Neo4j

tomswinkels · ‎02-01-2019

There are a lot of difference option to make a query faster. But in my case sometimes is an other query faster than the other query.

But i need help, what is the best way!

I use Neo4j version 3.5.2.

In my case i have a big note with 4 miljoen messages and sometimes i want the last messages, and sometimes i want filter the messages. The messages has some relation to a hourly timetree and we have split all the words to a new note with relations between the word en message.

In some cases it is faster to use that and in some cases it is better to filter the message note by itself.

We want only filter or display the messages in the last month to make the performance better.

The examples are only word filters but there are more filters like a group-code (this code are not in the message but it is always a relation to a other note).

Some queries and results

PROFILE
MATCH (startleaf:Hour{hash: '2018/04/01/05'}), (endleaf:Hour{hash: '2018/04/30/05'}), p = shortestPath((startleaf)-[:NEXT*0..]->(endleaf))
UNWIND nodes(p) AS leaf
MATCH (leaf)<-[:SENDED]-(message:TS_P2000Message)
WITH distinct message
MATCH (message)-[:HAS_WORD]->(:TS_Word { name:'someren'})
WITH distinct message AS message
MATCH (message)-[:HAS_WORD]->(:TS_Word { name:'kruisbaan'})
WITH distinct message AS message
WITH count(message) AS results, collect(message) AS messages
UNWIND(messages) AS message
WITH results, message AS message
SKIP 0 LIMIT 15
RETURN results, message

First: Cypher version: CYPHER 3.5, planner: COST, runtime: SLOTTED. 848193 total db hits in 2099 ms.
Second: Cypher version: CYPHER 3.5, planner: COST, runtime: SLOTTED. 848176 total db hits in 763 ms.

PROFILE
MATCH (startleaf:Hour{hash: '2018/04/01/05'}), (endleaf:Hour{hash: '2018/04/30/05'}), p = shortestPath((startleaf)-[:NEXT*0..]->(endleaf))
UNWIND nodes(p) AS leaf
MATCH (leaf)<-[:SENDED]-(message:TS_P2000Message)
WHERE message.message =~ '(?i).*someren.*' AND message.message =~ '(?i).*kruisbaan.*'
WITH count(message) AS results, collect(message) AS messages
UNWIND(messages) AS message
WITH results, message AS message
SKIP 0 LIMIT 15
RETURN results, message

First: Cypher version: CYPHER 3.5, planner: COST, runtime: SLOTTED. 115168 total db hits in 3732 ms.
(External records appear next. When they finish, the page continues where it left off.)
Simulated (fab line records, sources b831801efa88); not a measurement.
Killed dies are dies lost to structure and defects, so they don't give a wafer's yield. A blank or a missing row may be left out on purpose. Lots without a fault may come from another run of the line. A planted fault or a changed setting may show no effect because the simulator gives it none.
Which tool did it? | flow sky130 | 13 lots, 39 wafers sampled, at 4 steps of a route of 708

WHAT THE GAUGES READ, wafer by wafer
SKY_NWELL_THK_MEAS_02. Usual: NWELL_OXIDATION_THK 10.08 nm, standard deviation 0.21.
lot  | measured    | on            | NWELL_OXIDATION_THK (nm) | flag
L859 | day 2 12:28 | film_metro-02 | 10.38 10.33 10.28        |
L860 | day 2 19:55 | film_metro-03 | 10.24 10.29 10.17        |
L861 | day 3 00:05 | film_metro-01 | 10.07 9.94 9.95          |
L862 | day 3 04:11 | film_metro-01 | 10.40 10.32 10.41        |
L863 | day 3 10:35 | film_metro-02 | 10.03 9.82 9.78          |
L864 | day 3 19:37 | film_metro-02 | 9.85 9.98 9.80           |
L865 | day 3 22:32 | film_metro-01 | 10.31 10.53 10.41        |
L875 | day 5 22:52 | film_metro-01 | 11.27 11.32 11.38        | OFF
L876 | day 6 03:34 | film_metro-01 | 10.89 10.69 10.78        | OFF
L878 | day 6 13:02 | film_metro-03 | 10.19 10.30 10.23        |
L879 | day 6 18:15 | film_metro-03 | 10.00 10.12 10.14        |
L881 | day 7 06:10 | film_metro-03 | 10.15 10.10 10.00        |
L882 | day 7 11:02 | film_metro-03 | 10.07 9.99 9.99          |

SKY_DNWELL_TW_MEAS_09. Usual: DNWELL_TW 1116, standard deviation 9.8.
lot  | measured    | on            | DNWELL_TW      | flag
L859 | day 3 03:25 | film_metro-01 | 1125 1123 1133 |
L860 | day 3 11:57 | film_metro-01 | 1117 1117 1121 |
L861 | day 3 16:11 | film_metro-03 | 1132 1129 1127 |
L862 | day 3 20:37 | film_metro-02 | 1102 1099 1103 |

Second: Cypher version: CYPHER 3.5, planner: COST, runtime: SLOTTED. 115168 total db hits in 338 ms.

PROFILE 
MATCH  p = shortestPath((startleaf:Hour{hash: '2018/04/01/05'})-[:NEXT*0..]->(endleaf:Hour{hash: '2018/04/30/05'}))
WITH NODES(p) AS dates
  MATCH (message:TS_P2000Message)-[:SENDED]->(leaf),
        (message)-[:HAS_WORD]->(word:TS_Word)
  WHERE leaf IN dates AND
        word.name IN ['kruisbaan', 'someren']
  WITH distinct message AS message
  WITH count(message) AS results, collect(message) AS messages
  UNWIND(messages) AS message
  WITH results, message AS message
  SKIP 0 LIMIT 15
  RETURN results, message

First: Cypher version: CYPHER 3.5, planner: COST, runtime: SLOTTED. 4694 total db hits in 1086 ms.

Second: Cypher version: CYPHER 3.5, planner: COST, runtime: SLOTTED. 4694 total db hits in 36 ms.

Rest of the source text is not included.